The Rise And Fall Of Mobile
Obviously I didn’t work on January 1, 2010, because it was a national holiday in the UK. Had I turned on a computer, it would have been to run Fuzzy Aliens, a software security consultancy focused on the new and exciting world of smartphone apps. Forget what you know about Sharp’s Zaurus or Palm PDAs, I would say, iPhone and Android represent a huge shift in the way that people interact with remote services, and we need to ensure that we protect their data and our businesses. This was perhaps a bit of a stretch at the time: Facebook was still only available on mobile via x.facebook.com
(their app would launch in 2010, and their featurephone app in 2011), the Motorola ROKR “iTunes Phone” was still on sale, and it was still too early to decide whether people wanted to share their photos via Instagram or PicPlz.
I also wasn’t working on December 31, 2019, which isn’t a national holiday but I just had other plans. I probably had a computer turned on because my smartphone is usually on me throughout the day, had I used it it would’ve been to check inane feeds on Twitter and Facebook, post a picture of my cat to Instagram (sorry, PicPlz), or catch some Pokémon. I might have found time to run The Labrary, a software consultancy started because there are bigger software quality problems than the narrow scope of security.
The phrase “Rise and Fall” often suggests a roughly hump-shaped distribution of “successfulness”. The Roman Empire had to rise before it could fall. Extremist authoritarian regimes rose across Europe in the beginning of the 19th Century, falling (for the most part) by the end of the 20th. My suggestion is that in the world of mobile computing, the two have happened simultaneously.
The rise, of course, is in coverage, access to, and use of, mobile computing. In the UK, for example, mobile phone ownership rose from 81% to 95% over the first half of the decade, and plateaued there. Smartphones went from a large minority to the overwhelming majority of UK mobile phones. Worldwide, there were approximately 76 cellular subscriptions per 100 people in 2010. The same data set shows 105 cellular subscriptions per 100 people in 2018, the last year for which data are available. The UK has had approximately 120 subscriptions per 100 people throughout the decade, the story looks very different in India or Eritrea.
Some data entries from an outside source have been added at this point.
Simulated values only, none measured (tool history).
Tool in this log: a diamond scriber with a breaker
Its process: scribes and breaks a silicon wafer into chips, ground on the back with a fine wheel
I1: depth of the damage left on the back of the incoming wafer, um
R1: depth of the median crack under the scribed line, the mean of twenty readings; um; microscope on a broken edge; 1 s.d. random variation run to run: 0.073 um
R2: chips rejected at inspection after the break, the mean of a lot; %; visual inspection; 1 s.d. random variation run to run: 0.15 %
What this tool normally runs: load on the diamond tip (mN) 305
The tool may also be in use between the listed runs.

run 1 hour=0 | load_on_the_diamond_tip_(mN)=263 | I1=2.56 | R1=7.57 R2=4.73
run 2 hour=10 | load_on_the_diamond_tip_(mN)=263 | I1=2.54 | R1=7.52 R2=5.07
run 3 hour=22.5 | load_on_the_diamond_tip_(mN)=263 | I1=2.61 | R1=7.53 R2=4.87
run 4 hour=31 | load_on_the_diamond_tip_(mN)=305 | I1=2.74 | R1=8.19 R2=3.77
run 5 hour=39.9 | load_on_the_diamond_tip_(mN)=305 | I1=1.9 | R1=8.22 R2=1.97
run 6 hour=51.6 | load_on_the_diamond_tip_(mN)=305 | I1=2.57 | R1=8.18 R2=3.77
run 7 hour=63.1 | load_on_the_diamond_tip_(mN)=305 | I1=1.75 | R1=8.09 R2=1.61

In the developed world, this growth coincided with a change in design philosophy for mobile access. Technologies like WAP and i-mode, already nearly defunct at the start of the decade, represented a “mobile-afterward” design school that shifted to “mobile-also” with the responsive movement. Responsive designers made sure that their work degraded gracefully to smaller and less capable mobile platforms. But now we have “mobile first“, in which we design for vastly more capable smartphone and tablet experiences, and then “scale up” later, if ever, to the big screen: desktops accounted for 98.4% of “computers with screens” in Jan 2010, and 44.0% in Dec 2019.
Alongside this transformation occurred a mindset shift in business leaders. “Digital transformation” was a term that had already jumped from a dry, technical meaning – the encoding of analogue data into digital form – to a breathless adapt-or-die call for CEOs, CTOs, consultants and MBA students over the previous decade. This had taken a long time: the term was used by Jacques Vallée in his book “The Network Revolution: Confessions of a Computer Scientist” back in 1982. But the beginning of the 2010s saw “industry 4.0” and similar terms enter the business school parlance, as ideas like Agile and Lean software development made their way out of the cube farms and into the board rooms.
These ideas weren’t so much computer-centric or mobile-centric, in fact they explicitly rejected that framing. “Digital” consultants focus on the customer, because ultimately customers are the people who choose whether to use your service or acquire your product. A digital transformation is about cutting through legacy processes and bureaucracy, and putting the customer and their intentions at the heart of your work, even your identity as a company. The decade saw the growth of the phrase “customer journey”, then in the last couple of years the start of its decline.
The fall of mobile throughout the last decade took place alongside this rise in availability and sales. The multiplicity of platforms evinced at the start of the decade quickly collapsed to two, particularly after the dramatic implosion of Windows Phone taking Nokia, a long-lived diverse organisation and mainstay of the mobile phone revolution, with it. Other attempts to introduce a “third player”, much sought after by carriers who have seen “over-the-top” services eat their lunches, have been even less successful. Firefox OS was supported for a short time on a handful of devices, and Tizen is more frequently seen in Android accessories like wearables than in Samsung’s Z series of phones.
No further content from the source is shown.